A long-time Belen educator is the face of an effort to connect graduates with job opportunities in Valencia County.
Buddy Dillow, a retired teacher and principal for Belen Consolidated Schools, is now the partnership coordinator for the Valencia County Partnership for a Career Ready Community, an organization reaching out to local businesses and students to make connections.
“We really want to see what is needed in business and industry here in Valencia County,” Dillow said. “We have million dollar industries that ship internationally right here. This is a cooperative effort between the businesses and schools and community partners.”
The goal of the partnership is to hone in on what employers say are the key issues they have when trying to hire recent graduates, he said.
“The biggest issue they tell us about is they just aren’t prepared. They are weak in their soft skills, like communications — both written and verbal — and little things like how to dress for an interview,” Dillow said.
The partnership was formed specifically to meet the employment need/gap in Valencia County through education, guidance, community involvement and support.
The members of the partnership are private and public partners, including representatives from the educational, business and governmental/community based organization community.

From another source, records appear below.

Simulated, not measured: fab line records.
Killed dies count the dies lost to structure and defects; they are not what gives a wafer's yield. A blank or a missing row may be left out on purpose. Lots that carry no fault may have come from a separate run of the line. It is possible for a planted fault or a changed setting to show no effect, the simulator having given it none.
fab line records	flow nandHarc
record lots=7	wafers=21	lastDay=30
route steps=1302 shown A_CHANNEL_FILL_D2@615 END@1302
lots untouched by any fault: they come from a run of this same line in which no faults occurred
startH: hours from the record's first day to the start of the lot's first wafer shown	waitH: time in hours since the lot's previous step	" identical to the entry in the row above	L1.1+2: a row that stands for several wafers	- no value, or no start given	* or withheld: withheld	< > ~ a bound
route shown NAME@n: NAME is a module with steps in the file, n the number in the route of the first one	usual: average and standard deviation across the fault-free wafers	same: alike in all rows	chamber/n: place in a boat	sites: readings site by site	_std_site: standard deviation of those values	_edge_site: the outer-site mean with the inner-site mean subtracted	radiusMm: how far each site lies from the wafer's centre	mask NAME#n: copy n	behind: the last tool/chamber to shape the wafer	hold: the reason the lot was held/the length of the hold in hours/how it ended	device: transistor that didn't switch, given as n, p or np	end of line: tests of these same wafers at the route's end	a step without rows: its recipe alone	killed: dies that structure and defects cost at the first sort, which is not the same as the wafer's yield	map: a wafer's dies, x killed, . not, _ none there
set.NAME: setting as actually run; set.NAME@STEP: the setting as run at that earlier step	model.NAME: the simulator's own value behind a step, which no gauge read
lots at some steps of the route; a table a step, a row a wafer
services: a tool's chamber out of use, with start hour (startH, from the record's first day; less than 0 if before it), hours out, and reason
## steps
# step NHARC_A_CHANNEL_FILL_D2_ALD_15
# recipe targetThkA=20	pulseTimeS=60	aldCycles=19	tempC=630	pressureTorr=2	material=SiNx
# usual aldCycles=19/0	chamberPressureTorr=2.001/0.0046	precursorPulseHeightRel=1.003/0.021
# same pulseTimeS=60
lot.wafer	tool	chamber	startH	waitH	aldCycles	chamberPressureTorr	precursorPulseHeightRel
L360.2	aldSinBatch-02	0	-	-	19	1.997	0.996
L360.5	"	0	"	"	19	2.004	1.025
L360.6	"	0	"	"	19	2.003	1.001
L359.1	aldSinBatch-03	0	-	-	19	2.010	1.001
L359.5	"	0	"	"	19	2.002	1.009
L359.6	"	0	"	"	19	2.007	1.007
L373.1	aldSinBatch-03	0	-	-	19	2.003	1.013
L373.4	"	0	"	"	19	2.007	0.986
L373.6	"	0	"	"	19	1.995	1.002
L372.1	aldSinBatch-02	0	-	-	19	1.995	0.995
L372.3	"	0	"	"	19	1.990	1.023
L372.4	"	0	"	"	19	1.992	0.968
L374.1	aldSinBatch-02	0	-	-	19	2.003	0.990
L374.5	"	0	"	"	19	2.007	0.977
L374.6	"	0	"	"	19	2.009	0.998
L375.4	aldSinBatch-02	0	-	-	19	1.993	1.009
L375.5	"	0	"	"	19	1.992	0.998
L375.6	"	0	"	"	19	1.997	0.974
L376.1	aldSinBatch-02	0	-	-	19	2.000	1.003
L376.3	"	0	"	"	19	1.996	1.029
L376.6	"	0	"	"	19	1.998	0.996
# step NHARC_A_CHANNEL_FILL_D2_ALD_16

The vision is to support Valencia County in becoming a place where employers have a strong, healthy employee population working in their businesses, where youth and community members enjoy successful careers and healthy lives.
“We want to cover as much ground as we can to give students a fighting chance to hit the ground running,” he said.
Getting students prepared for the workforce is something Dillow has been involved with since he was a principal, setting up mock interviews and organizing job fairs.
“We want to introduce students to local businesses. Employers have been good about sharing what has been problematic for them in hiring,” he said. “A lot of times it’s just about the ability to take direction, if they’re willing to learn.”
Dillow said a lot of times, recent graduates just entering the workforce make simple mistakes, like giving a bad first impression.
“Some kids don’t know how to present themselves,” he said. “You don’t walk into a job interview in your PJs. A lot of these things are simple to learn. Together, with a positive attitude, their chances of landing a job are very good.”
If graduates and students aren’t sure about a career path, Dillow said the New Mexico Department of Workforce Solutions’ website, nmcareersolutions.com, offers some very helpful tools.
The career exploration tool will help anyone build a profile that will match them with jobs based on their interests.
There is also the “Why I Work” tool, which helps build a long term budget.
“The budgeting really holds their interest,” Dillow said. “It makes them think about what they want in the future. A car? A house? I get them to look at whether they can earn enough to accomplish their goals.”
In addition to working with recent graduates and students, Dillow is making connections with the local business community, and putting together a database of businesses throughout the county. So far, more than a dozen local businesses are part of the database.
The businesses that are willing to be a part of the partnership are asked to provide basic information, such as what they manufacture of the service they provide, whether they have job openings, and if they are willing to participate in events such as career fairs, mock interviews or internships.
“There’s been a lot of effort put into this. People are willing to help and have been pulling together resources for the community,” Dillow said.